No, I’m not fully recovered from the flu and coughing yet, but yesterday evening it was so shining and bright (read: no rain) that I couldn’t resist the temptation to go out for a little run at the normal place, Garden. It’s been nearly 2 full weeks where I did not do much of endurance activities.
My head still felt heavy as I made my first steps on the tarmac. Each pounding steps from the foot delivered a vibration sense to my head. Dizzy all over.
10 minutes into the run, my breathing was already out of control. It’s the first sign of how unfit I have turned into. So, I walked a bit. And when I have regained control on the breathing, I continued running, slowly.
Few minutes later, I felt the same thing again. Had to walk again. My initial target was to run for 1hr since I arrived a bit early at the Garden, but with this kind of unfitness self of mine, I would be happy if I can survive 50% of it, though by the means of walking in between the run.
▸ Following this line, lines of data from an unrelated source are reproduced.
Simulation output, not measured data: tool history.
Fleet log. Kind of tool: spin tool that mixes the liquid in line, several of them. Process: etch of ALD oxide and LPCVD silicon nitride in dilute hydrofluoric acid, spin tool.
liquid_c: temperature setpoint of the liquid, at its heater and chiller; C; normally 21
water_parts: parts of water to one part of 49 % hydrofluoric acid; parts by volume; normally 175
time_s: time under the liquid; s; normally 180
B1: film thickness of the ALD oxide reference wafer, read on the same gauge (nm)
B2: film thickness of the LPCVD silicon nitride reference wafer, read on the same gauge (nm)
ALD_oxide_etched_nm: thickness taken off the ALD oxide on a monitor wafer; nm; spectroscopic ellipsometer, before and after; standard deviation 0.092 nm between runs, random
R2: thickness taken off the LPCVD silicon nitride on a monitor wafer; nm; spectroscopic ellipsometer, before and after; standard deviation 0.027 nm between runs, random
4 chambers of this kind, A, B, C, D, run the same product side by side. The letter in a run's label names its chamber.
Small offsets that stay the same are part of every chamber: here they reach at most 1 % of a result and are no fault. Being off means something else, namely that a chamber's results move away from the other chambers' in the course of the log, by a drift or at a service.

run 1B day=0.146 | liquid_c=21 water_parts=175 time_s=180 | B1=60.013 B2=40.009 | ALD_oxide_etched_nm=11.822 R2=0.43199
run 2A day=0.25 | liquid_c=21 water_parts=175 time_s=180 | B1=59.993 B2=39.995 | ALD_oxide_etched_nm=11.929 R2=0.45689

Mental strength was as lemau as my body. At every moments of non-comfort breathing, my brain quickly sent a message to my body to stop running and just walk. Some say if we push our body further, it will get better and stronger, but with the condition of health I’m in now, I think I should take it a little bit easy.
After what I felt as a wasteful 36 minutes effort of running plus walking, I pressed the “Stop” button on my watch and called it a day (and secretly hoping my flu won’t get worsen).
I’m not sure whether I’m sick of running or I’m running sick. One thing I know now – my running sucks!